Our previous Government made upward-only rent clauses on new leases illegal. Does this suggest this flawed system is fit for purpose and good for the economy?
Upwardonly rents are costing jobs and are detrimental to the domestic economy. To suggest otherwise is inaccurate and wrong.
This week I met the global managing director of a large retailer who cannot sustain their Irish property cost. Is what they are planning good for the Irish economy? I think not.
What is most disturbing is the fact that many small Irish retailers are stuck with these leases, which in turn are tied to personal guarantees. Don’t pay the rent and you lose your business and your home. Surely this distressing situation contributes nothing to the economy? It also underlines why there is such little appetite or even ability to pay wage increases in the domestic economy.
Both Retail Excellence Ireland and many of our members deal with this matter every day of every week.
Others are more than welcome to keep their heads buried in the sand. – Yours, etc, DAVID FITZSIMONS, Chief Executive, Retail Excellence Ireland, 38-39 Fitzwilliam Square, Dublin 2
Sir, – Whatever about the rights and wrongs concerning the rendition of a rebel song by John Delaney of the FAI, it should be borne in mind that songs of a jingoistic nature, otherwise known as national anthems, are regularly performed at football stadiums throughout the world.
The national anthem of the United States speaks of “rockets red glare, bursting in air”, while the British anthem calls on God to “scatter her [the Queen’s] enemies” and our own national anthem, translated into English, tells us that “cannons roar and rifles peal”. – Yours, etc, JOHN FAGAN, Killiney, Co Dublin. Sir, – To offer some empathy and solidarity to John Delaney, I would like to offer my sincerest apologies to anybody over the years who may have heard me singing Johnny Cash’s Folsom Prison Blues. I, in no way, advocate the senseless shooting of men in Reno just to watch them die.
I would also like to promise that from now on I will no longer sing Maxwell’s Silver Hammer by the Beatles, I Shot the Sheriff by Bob Marley.
And to my wife: I have destroyed my Tom Jones CD as I now appreciate the dangerous influence that the singing along to Why, Why, Why Delilah might one day have on our relationship. – Yours, etc, DARREN WILLIAMS, Sandyford, Dublin 18.
Sir, – FAI chief executive John Delaney is undoubtedly a remarkable football man.
Who else could shoot themselves in the foot, score an own-goal while blatantly offside? – Yours, etc, MICHAEL CULLEN, Sandycove, Co Dublin.

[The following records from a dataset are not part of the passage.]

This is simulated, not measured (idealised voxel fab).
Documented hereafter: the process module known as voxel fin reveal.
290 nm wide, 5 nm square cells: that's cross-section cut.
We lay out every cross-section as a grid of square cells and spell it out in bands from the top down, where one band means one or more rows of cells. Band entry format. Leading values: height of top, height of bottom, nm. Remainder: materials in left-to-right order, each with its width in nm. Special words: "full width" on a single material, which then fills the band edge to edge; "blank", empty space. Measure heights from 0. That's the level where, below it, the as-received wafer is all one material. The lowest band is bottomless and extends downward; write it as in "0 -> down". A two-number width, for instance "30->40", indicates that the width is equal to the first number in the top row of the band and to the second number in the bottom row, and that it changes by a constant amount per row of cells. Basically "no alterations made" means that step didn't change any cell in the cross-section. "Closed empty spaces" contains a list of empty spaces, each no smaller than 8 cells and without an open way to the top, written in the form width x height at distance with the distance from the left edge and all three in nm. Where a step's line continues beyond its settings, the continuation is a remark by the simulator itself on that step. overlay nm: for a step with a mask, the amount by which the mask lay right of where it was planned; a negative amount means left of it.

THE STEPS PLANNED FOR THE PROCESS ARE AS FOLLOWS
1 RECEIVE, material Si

Sir, – When a Dubliner moves to another county, as I did seven years ago, the Irish arts scene reveals itself as very Dublin-centric.
So I applaud Minister for Arts Heather Humphrey’s decision to give national status to Wexford Opera House. It is an artistically and economically sound decision.
Wexford is recognised internationally as Ireland’s home of opera, much as the provincial town of Bayreuth is in Germany.
Wexford Opera House is a beautiful venue. The capacity of the main hall (771) accurately reflects the niche appeal opera has in Ireland.
Let’s not kid ourselves, opera is not a beloved national art form here as it is in central Europe!
The Arts Council-commissioned Arts Audiences report shows opera had the poorest attendance figures of all the musical arts in 2013 (133,000). More than twice as many people attended folk events (286,000). Even jazz (177,000) had better figures, remarkable since most jazz venues are minuscule compared to Wexford Opera House.
I attended Wide Open Opera’s excellent production of Nixon in China at the Bord Gáis Energy Theatre in Dublin last May but I did note many empty seats.
If there is really a demand for a dedicated National Opera House in Dublin, surely that modest three-night run would have sold out?
So, if Dublin-based opera lovers like Christopher McQuaid (Letters, November 25th) can afford to regularly travel around Europe to follow their passion, surely it’s not too much trouble for them to travel down the road to Wexford to our new National Opera House! – Yours, etc, DR DAVE FLYNN, Clare Memory Orchestra , Ballyvaughan, Co Clare. Sir, – Wexford is the only location for the National Opera House because it is the place for the best opera in Ireland.
The idea of naming a theatre in Dublin the National Opera House because Dublin is the capital, is illogical.
Indeed, it is a shame that so many lovely theatres in Dublin are in such dangerous locations.
At the best of times, Dublin is not a pleasure to visit and if I have to travel beyond Munster to see opera, then I would choose London rather than Dublin.
Wexford has better opera than Dublin and an opera culture. All the town gets involved during the festival and it is a joy to visit for a week in Autumn without the dangers of inner-city Dublin.
The idea that Dublin must have everything is tedious for the majority of the population who live outside Dublin.
Perhaps that is the reason Dublin has all the problems first – traffic, water quality, housing and crime. – Yours, etc, SE LYDON, Wilton, Cork.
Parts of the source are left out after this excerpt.